Monday, May 29, 2023

Choice III

 

Uncle John’s Band

I live in a silver mine and I call it beggar's tomb
I got me a violin and I beg you call the tune
Anybody's choice, I can hear your voice
Wo, oh, what I want to know, how does the song go

What are the limits of anybody’s choice?

You might seem stationary, but the Earth is rotating.  The Earth is also revolving about the Sun.  The Sun is revolving about the center of the Milky Way galaxy.  The Milky Way galaxy is expanding from the center of the universe, which is the Big Bang.   Thus while you seem stationary, it is only because it is the perspective from your moving frame of refence that is the Earth.  In an inertial frame of reference, which adjusts for all of the rotating, revolving and expanding, you are hardly stationary.

Black holes are singularities where light can not escape.  However if light, and matter, can not escape, then releasing energy can also not increase the entropy of the Universe. Thus Black Holes might function similar to the Big Bang, the origin of the universe in an inertial frame and serve as the transition between the current universe and the universe before the Big Bang. It appears that, prior to the Big Bang, hyperbolic geometry, was rotated by 90 degrees.  Thus a Black Hole might also involve not only a singularity where light can not escape, but also a rotation of any geometry by 90 degrees.

A black hole in three dimensional Minkowski space, where the dimensions are space, time and possibilities, would be at the same space, and same time in our conventional universe, but then the only rotation could be around the axis of possibilities. Thus it is suggested that if our portion of the universe is one of choice, then the portion of the universe prior to the Big Bang might have not allowed choice. 

The probability of a choice was given by Nobel Laureate Daniel McFadden as exp(xaβ)/(exp(xaβ)+exp(xbβ), that is the probability of making a choice xa, is a function of the utility of that choice and the utility of not  making that choice, xb. This has a shape of a sigmoid curve.  It is also true that this looks very similar to the hyperbolic tangent, tanh, which is  

tanh(x)=(exp(x)-exp(-x))/(exp(x)+exp(-x)).

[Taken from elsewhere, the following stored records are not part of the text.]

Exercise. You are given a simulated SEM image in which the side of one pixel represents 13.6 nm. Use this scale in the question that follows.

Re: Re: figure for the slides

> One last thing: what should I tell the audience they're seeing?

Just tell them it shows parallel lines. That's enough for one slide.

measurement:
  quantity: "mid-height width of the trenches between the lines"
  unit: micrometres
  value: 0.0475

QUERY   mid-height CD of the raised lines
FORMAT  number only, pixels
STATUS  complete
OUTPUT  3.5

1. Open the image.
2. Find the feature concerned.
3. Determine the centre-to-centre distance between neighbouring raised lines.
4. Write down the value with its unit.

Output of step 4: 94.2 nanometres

This says that x is a function approaching an absolute, which is what exponential behavior is, and  also approaching the opposite of that absolute.  As x becomes very large, exp(-x) becomes very small and the minus term in the numerator can be ignored.  If you also say that there is no opposite of an absolute, this same function would be ½*tanh(x)+½, where the negative absolute is eliminated by the constant (i.e. it is shifted up to being no absolute), and the amplitude of tanh is adjusted to reflect that there is an absolute, 1 and the absence of that absolute, 0.  This can also be shifted such that it is a normal distribution, where the median is equal to the mean is equal to the mode and it follows the 68/95/99 rule, and is ½*tanh(x-µ)+½, where µ is the mean location.  This is also the Cumulative Distribution Function of the logistics distribution, 1/(4*s)*tanh((x-µ)/(2*s))+½ , where s is 0.5.  Fifty percent, 0.5,  is also the probability of making an unbiased normal choice. If the Cumulative Distribution Function, CDF, is as above, then its Probability Density Function, PDF, also has a variance, σ2 , given as s2π2/3. If  s =0.5 this means that if choice happened in a normal hyperbolic universe, then that choice has a standard deviation, σ, of .5π/√3=.9069. The  probability of making the same choice as the absolute when x= μ is 50%  If x is increasing to infinity, then by x= μ+3σ, 99.97% of everyone making a choice of the absolute will have made that choice.  

In a Black Hole not only does the relative mass become infinite but the relative time also becomes infinite.  If time is infinite and there is choice, then even if the PDF <1, then the CDF=1.